GRAND RAPIDS, Mich. (WOOD) — State health and human service leaders said Grand Rapids “must come together” to address “significant” issues surrounding housing access for very low-income families.
“MDHHS is concerned about the number of homeless families in greater Grand Rapids and the lack of family shelter and permanent housing resources to help these families find stable, safe places to live,” wrote a spokesperson for the Michigan Department of Health and Human Services in an email Friday to 24 Hour News 8.

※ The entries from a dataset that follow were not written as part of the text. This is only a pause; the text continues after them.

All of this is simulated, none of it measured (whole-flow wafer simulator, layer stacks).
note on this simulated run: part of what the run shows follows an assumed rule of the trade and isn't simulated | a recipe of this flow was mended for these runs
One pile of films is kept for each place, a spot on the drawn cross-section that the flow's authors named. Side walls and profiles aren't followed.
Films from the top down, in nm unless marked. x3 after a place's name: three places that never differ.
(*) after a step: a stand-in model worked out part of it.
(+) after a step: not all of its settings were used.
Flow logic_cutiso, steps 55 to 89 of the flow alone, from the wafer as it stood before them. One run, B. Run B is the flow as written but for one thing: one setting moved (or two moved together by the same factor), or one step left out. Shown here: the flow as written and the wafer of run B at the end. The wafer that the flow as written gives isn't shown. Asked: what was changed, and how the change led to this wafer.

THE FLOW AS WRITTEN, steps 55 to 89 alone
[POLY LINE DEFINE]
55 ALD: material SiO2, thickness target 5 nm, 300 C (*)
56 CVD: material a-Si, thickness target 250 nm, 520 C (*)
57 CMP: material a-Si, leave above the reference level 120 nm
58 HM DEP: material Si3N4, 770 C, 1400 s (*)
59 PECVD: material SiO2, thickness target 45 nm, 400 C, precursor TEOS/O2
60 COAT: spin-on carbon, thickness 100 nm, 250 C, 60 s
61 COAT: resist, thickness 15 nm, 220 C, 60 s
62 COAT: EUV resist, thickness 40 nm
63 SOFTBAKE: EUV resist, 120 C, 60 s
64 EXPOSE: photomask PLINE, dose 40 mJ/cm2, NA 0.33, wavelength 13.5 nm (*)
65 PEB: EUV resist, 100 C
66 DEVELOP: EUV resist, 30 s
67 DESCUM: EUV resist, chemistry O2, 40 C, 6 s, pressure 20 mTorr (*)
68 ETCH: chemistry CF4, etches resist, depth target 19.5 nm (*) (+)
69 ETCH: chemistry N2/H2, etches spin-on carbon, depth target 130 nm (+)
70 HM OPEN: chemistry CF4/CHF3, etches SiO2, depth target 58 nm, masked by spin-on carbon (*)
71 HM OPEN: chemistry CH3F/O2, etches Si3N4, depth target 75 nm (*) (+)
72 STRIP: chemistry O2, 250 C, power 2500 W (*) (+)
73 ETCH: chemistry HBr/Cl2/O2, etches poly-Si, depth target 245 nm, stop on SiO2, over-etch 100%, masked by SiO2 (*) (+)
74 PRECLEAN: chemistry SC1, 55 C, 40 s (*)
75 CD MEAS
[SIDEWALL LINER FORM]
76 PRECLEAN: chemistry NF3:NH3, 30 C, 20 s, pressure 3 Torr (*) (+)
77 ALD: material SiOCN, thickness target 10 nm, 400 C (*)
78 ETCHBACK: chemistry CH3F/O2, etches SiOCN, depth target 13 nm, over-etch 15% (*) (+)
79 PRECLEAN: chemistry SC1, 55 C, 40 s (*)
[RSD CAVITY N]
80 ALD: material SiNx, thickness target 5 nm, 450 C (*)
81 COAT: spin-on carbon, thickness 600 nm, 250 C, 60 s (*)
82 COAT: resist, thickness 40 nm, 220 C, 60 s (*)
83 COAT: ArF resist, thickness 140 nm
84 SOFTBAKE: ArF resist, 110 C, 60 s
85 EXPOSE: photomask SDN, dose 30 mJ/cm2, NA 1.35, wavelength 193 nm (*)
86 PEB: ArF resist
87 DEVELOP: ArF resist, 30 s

“MDHHS will continue to be a partner with the community through (the state’s) Emergency Shelter Program, but the need is great and cannot be covered by one funder,” wrote Bob Wheaton.
MDHHS was responding to questions from 24 Hour News 8 regarding the recent depletion of an emergency hotel fund administered by the Salvation Army in West Michigan.
When the dollars were gone, around 40 homeless families had to leave Grand Rapids hotels. The families said caseworkers blamed “unforeseen circumstances.”
Wheaton said MDHHS first became aware the hotel fund was running out Oct. 16.
The $65,000, which became available Oct. 1, was the amount requested by the Salvation Army in West Michigan for Fiscal year 2019, according to Wheaton.
“We have been told that it has all been spent,” wrote Wheaton.
The average hotel cost for families per night is $75, according to the Heart of West Michigan United Way.
At that rate, the $65,000 covered three weeks of hotel nights for forty or so families, which matches what the Salvation Army told 24 Hour News 8 last week.
Wheaton said MDHHS has stepped in to provide additional hotel funding through an “emergency reserve” for families with zero options.
It did the same in fiscal year 2018, ultimately providing the Salvation Army in West Michigan with more than $130,000 to assist with the need for additional “moteling.”
Wheaton said the issue began developing a couple years ago.
“The Housing Assessment Program (operated by the Salvation Army) had been using a strict interpretation of the eligibility requirements, and once it was determined that that interpretation was too strict, the result was a larger number of families being eligible and a shortage in funding,” wrote Wheaton. “That was coupled with rising housing costs that made it more difficult for people with extremely low incomes to afford housing.”
The Salvation Army has said it usually maintains a waiting list of roughly 100 homeless families in need of shelter.
“The true need for family emergency shelter and moteling in greater Grand Rapids is just beginning to be identified,” wrote Wheaton. “Work to align the (Salvation Army’s) Housing Assessment Program intake process with (MDHHS’s) Emergency Shelter Program eligibility made it become clear quickly that the need is much greater than previously reported.”
Wheaton said the community must address two key issues: an immediate need for emergency shelter for families and a significant need for permanent affordable housing in Kent County for very low-income families experiencing homelessness.
Wheaton said the Greater Grand Rapids Continuum of Care has created an emergency task force to develop strategies.
Meanwhile, Mel Trotter Ministries has cleaned out classrooms, offices and community spaces to make extra rooms for homeless families.
The downtown Grand Rapids shelter already has 22 rooms for homeless families.
Now, it’s clearing rooms to make additional space to accommodate – at least temporarily – nine more families in crisis.
24 Hour News 8 was at the Super 8 Motel in Wyoming Tuesday when one family, a single mom with eight kids, packed up to head to Mel Trotter.
The head of housekeeping at Super 8 said it’s been heartbreaking to see all of the homeless families bouncing from hotel to hotel.
“We’ve had them here at our hotels for months, different families,” said Salina Applewhite. “It’s sad to see them like this. I wish people could come together and do more to help families like this.”